1. Network Isolation

For high-sensitivity workloads, keep the FM path inside private networking:

  • VPC-enabled compute for orchestration and post-processing
  • VPC endpoints for S3, Bedrock, CloudWatch, and other required AWS services
  • private connectivity to internal order, profile, and catalog services
  • no unmanaged outbound internet path from sensitive execution roles

The aim is to make data movement explicit and reviewable.

2. Least-Privilege IAM by Function

Split permissions by responsibility:

  • chat orchestrator role
  • retrieval role
  • order tool role
  • logging role
  • evaluation job role

For example, the recommendation flow might read pseudonymized profile signals, while the order-tracking flow can read only order status fields for the authenticated customer context.

3. Fine-Grained Data Access

Where governed datasets are shared across teams:

  • register datasets in Lake Formation
  • define table- or column-level entitlements
  • restrict who can query raw transcript stores versus masked analytics views

This is how we stop "one data lake" from becoming "one giant permission."

4. Monitoring and Access Visibility

CloudWatch and CloudTrail should capture:

  • which service assumed which role
  • which data resource was touched
  • whether access was denied or unexpectedly spiked
  • whether requests came from approved network paths

This turns environment security into an observable control, not a static diagram.

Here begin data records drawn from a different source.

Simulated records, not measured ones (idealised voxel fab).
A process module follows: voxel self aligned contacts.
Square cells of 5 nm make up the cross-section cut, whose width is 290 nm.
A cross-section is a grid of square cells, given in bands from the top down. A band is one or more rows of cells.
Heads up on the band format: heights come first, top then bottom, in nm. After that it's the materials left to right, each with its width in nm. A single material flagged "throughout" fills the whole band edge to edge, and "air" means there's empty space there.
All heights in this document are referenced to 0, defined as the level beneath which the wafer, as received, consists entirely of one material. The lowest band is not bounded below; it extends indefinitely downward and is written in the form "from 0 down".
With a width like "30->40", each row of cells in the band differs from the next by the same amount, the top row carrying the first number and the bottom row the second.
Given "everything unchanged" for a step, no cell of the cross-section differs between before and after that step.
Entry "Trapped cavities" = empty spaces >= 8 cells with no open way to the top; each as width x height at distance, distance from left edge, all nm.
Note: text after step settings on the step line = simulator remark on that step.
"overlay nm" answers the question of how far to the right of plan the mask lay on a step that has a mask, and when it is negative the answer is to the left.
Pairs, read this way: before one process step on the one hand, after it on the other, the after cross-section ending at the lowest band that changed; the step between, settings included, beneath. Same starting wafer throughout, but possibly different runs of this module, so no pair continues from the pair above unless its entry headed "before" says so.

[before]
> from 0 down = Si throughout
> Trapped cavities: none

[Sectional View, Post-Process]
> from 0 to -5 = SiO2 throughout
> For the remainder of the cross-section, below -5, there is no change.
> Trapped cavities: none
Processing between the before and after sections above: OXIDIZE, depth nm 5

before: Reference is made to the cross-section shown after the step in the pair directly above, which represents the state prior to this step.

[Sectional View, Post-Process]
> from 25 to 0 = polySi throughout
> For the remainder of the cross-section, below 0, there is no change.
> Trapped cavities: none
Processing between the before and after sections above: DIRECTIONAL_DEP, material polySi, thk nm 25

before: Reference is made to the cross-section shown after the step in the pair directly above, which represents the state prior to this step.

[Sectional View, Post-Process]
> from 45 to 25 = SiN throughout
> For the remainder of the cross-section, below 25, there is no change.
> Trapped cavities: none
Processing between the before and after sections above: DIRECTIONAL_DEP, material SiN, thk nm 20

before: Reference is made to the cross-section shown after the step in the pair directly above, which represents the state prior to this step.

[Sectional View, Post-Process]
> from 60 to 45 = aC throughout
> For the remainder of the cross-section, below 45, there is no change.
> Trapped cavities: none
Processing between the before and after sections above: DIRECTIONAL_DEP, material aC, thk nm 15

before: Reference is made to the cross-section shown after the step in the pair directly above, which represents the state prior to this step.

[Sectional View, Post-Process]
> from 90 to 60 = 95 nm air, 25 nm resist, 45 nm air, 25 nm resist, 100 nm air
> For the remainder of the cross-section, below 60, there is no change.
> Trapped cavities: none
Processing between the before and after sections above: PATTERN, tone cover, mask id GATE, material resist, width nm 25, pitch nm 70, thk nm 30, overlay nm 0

5. Session-Scoped Access Patterns

Sensitive requests should be authorized using request context:

  • authenticated customer identity
  • allowed intent types
  • tool-specific scopes
  • short-lived credentials or signed calls where appropriate

This reduces the chance that one compromised component can replay broad access.

Acceptance Criteria

  • Sensitive FM paths use private connectivity and approved service endpoints only.
  • IAM roles are scoped by workflow and do not share broad cross-service permissions.
  • Raw and masked datasets are separated by policy and access path.
  • Data access is logged with enough detail to support investigations.
  • New GenAI components cannot be promoted without an access review.

Signals and Metrics

  • percentage of sensitive traffic traversing private endpoints
  • count of IAM roles with wildcard permissions
  • denied-access events by component
  • time to identify which component accessed a sensitive dataset
  • number of services with direct access to raw transcript data

Failure Modes and Tradeoffs

  • Private networking can add operational friction. Mitigation: standardize secure service templates.
  • Least privilege can be bypassed by shared roles. Mitigation: enforce role boundaries through infrastructure review.
  • Monitoring gaps turn secure design into guesswork. Mitigation: require logging for every sensitive access path.

Interview Takeaway

Protected AI environments are about network boundaries, identity boundaries, and data boundaries working together. If any one of those is loose, the FM path is not truly protected.